Wednesday, November 21, 2012

Thanksgiving Day Tips from Hester!

He has no idea I just slipped Cialis into his Chardonnay!
Hello Dear Unsolicited Drivel Readers!  It’s me, Hester…you’re favorite “Home-Econologist” to share some valuable tips I’ve given our readers to survive Thanksgiving this year!

Dear Hester: I live in an extremely white neighborhood despite being a person of color.  Due to my hectic work schedule, I have 14 (slave-wage paying) yobs I can never seem to get to the grocery store until the night before Thanksgiving and they are always sold out of all zee yams.  Any advice? – Concerned Consuela

Dear Consuela: First of all, if you moved to a ghetto yams being scarce wouldn’t be an issue at all.  However, my suggestion is that you can easily make a substitution for yams by boiling regular potatoes in orange soda.  I’m sure that beverage doesn’t sell out in your neighborhood.  Then you can either add some honey, or in your case more likely Agave nectar to give the illusion of yams.  Top them off with marshmallows and no one will be the wiser.

Dear Hester:
I know table talk is not necessarily your area of expertise, but I’m going to ask you how to handle it anyway.  Every year my Thanksgiving turns into a near shouting match with people trying to talk about politics who in reality, have their heads so far up their own asses they could check their fillings for mercury.  They don’t read the newspaper and KNOW nothing.  How do I cope with these dolts? –Distressed in Durham

Dear Distressed:  I am assuming you are all grown up and even a liberal as you pay attention to reality.  So that means you can’t excuse yourself to “get a pack of cigarettes at the 7-11” while you are really firing up a doobie on the front porch because you probably don't have any dope connections and are stuck with prescription drugs.  Too bad.  These people cannot be reasoned with.  I would suggest you remain silent, but bring wines from vineyards with fun names like Stark Raving, Twisted, and Fat Bastard.  At least that way you can have a laugh inside your head when the idiots don’t notice the wine labels as they are too busy spouting gibberish.  If your family is Jewish and starts talking about Palestine, ignore all my previous advice,  just feign illness and make a break for it. 

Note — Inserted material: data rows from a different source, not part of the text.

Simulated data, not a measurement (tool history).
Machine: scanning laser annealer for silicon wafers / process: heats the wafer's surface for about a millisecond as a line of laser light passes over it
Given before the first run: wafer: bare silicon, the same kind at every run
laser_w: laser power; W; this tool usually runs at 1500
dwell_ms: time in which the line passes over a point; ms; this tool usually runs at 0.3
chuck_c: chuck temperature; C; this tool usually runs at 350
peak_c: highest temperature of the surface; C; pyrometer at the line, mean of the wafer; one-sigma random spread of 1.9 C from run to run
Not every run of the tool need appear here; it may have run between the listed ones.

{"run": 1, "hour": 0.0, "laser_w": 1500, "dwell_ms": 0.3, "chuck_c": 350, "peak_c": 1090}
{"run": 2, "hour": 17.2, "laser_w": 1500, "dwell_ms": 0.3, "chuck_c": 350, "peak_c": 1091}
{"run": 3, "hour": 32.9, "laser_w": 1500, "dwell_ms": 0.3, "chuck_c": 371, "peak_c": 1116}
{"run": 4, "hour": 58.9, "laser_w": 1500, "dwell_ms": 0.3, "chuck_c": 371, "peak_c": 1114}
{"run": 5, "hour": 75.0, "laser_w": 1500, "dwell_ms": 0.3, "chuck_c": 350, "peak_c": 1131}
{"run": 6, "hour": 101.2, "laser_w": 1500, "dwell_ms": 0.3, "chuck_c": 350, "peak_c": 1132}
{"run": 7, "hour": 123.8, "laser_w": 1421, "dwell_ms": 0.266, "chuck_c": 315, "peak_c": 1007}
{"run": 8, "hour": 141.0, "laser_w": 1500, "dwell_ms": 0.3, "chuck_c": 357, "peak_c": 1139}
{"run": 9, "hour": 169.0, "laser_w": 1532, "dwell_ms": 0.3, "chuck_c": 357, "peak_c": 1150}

Dear Hester:  I would really like to brine my turkey this year but I don’t have a pan big enough and there’s no room in my refrigerator anyway because of all of the Pabst Blue Ribbon.  I would like to use the claw foot bathtub to brine the bird in my Williamsburg apartment, but I don’t think it’s been cleaned since 1927.  – Baffled in Brooklyn

Dear Baffled:  Brine is for Sea Monkeys.  You know, the most disappointing childhood pet other than Hamsters – those little shit machines?  I'm assuming your blood pressure is low considering your locale, so I would suggest mixing an entire container of salt with an entire tub of butter, melted together with half a can of PBR.  Heat it, stirring constantly until it's the consistency of paste.  Then rub it all over the bird before you roast it.  If you end up calling paramedics after dinner, make sure you tell them you got this advice from Paula Deen.  Thanking you ahead of time and Happy Holidays!


1 comments so far :

Anonymous said...

Hey Hester, is that "Life of Pi" movie about the shelf-life of pumpkin pie and are they just trying to be hip by leaving off the "e"? If so, is this a good way to escape familial dysfunction?